The code below was used to create the contour plots shown in Figure 2.
par (mfrow=c(1,2), cex.sub=.8)
####### contour plot of two term equation
Speed_H2O_Addition<-seq(from=1.0,to=3.0,by=(2)/(24))
Calc_Temp<-seq(from=400,to=700,by=(300/24))
B<-(Speed_H2O_Addition-2)
H<-(Calc_Temp-550)/150
Pore_Diameter<-matrix(rep(0,625),nrow=25)
for (i in 1:25) {
for (j in 1:25) {
Pore_Diameter[i,j]<-5.033+3.158*H[j]+2.654*B[i]*B[i]
}
}
contour(Speed_H2O_Addition,Calc_Temp,Pore_Diameter,
xlab="B=Speed of H2O Addition (1=Slow, 2=Med., 3=Fast)",
ylab="H=Calcination Temp. Deg. C", main="Pore Diameter (nm) Two term model")
# contour plot of 3 term equation
Speed_H2O_Addition<-seq(from=1.0,to=3.0,by=(2)/(24))
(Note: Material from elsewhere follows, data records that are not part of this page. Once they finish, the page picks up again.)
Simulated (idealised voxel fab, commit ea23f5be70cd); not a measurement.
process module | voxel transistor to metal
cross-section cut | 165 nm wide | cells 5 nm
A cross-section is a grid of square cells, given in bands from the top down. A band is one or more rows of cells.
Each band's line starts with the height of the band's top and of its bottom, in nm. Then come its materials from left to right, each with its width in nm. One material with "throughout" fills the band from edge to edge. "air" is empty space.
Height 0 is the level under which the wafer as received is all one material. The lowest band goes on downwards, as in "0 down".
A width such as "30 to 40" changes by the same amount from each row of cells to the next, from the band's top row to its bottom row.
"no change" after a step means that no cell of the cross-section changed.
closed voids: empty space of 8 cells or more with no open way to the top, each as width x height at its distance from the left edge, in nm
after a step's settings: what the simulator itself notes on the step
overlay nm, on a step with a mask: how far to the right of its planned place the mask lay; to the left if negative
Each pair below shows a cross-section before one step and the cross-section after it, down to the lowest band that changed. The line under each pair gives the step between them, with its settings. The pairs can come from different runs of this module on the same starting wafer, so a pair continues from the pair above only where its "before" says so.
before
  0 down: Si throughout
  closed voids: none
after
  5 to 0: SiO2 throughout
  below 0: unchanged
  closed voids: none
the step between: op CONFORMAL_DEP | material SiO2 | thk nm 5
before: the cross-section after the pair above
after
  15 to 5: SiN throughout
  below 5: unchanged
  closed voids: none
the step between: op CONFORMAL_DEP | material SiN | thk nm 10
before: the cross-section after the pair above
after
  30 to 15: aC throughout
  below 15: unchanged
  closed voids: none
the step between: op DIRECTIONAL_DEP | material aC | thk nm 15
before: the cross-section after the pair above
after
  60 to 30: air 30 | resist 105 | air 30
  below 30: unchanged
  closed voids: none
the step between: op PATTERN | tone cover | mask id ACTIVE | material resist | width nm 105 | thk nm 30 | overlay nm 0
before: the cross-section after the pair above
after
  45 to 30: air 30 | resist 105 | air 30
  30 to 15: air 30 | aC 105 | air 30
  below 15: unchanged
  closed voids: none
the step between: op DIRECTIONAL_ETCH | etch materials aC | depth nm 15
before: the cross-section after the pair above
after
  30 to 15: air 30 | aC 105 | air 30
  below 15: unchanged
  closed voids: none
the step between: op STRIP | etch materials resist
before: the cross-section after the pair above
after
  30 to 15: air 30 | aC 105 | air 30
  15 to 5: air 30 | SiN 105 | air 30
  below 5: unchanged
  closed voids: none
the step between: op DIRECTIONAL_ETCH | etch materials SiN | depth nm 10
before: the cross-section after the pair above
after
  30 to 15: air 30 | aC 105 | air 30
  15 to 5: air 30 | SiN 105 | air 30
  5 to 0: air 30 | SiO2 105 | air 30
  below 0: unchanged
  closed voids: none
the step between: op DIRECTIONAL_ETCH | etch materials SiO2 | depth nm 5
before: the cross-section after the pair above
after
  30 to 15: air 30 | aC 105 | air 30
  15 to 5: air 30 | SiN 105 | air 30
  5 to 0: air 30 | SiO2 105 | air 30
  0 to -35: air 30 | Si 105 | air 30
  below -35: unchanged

Calc_Temp<-seq(from=400,to=700,by=(300/24))
B<-(Speed_H2O_Addition-2)
H<-(Calc_Temp-550)/150
Pore_Diameter<-matrix(rep(0,625),nrow=25)
for (i in 1:25) {
for (j in 1:25) {
Pore_Diameter[i,j]<-5.033+3.158*H[j]+0.7664*B[i]+2.654*B[i]*B[i]
}
}
contour(Speed_H2O_Addition,Calc_Temp,Pore_Diameter,
xlab="B=Speed of H2O Addition (1=Slow, 2=Med., 3=Fast)",
ylab="H=Calcination Temp. Deg. C", main="Pore Diameter (nm) Three term model" )
par (mfrow=c(1,1))
{ width=90% }
Summary and discussion
The general quadratic model for $k$ three-level quantitative factors is:
\begin{equation}
y=\beta_0+\sum_{i=1}^k \beta_i x_i + \sum_{i=1}^k \beta_{ii} x_i^2+\mathop{\sum^k \sum^k}{{i<j}}\beta{ij}x_ix_j+\epsilon
\end{equation}
This model is a good approximation to any unknown functional relationship between the response $y$ and the independent variables $x_i$ for $i=1$ to $k$ since it is in the form of a second-order Taylor series approximation. When the independent variables $x_i$ only have two levels, or a linear approximation is sufficient, this model simplifies to:
\begin{equation}
y=\beta_0+\sum_{i=1}^k \beta_i x_i + \mathop{\sum^k \sum^k}{{i<j}}\beta{ij}x_ix_j+\epsilon
\end{equation}
If there are only a few independent variables, data to fit model (2) or (3) can usually be obtained in one set of experiments. However, if there are several independent variables the number of experiments required, in one design, to estimate all the coefficients in either model (2) or model (3) could become excessive. In that situation, a sequential approach is usually recommended as illustrated in in the right column of Figure 3.
{ width=60% }
When there are only two-level factors, the Plackett-Burman designs, Alternative Screening designs, or Model-Robust designs offer an alternative to obtaining enough data for fitting a model with the important subset of terms in model (3) requiring less experimentation than the sequential approach. When there are three-level quantitative factors or a mixture of two-level and three-level factors, the Definitive Screening designs or column-augmented Definitive Screening designs also offer a one-shot alternative to obtaining the data to fit model (2) or a mixture of model (2) and (3) with less experimentation than required by the sequential experimentation approach.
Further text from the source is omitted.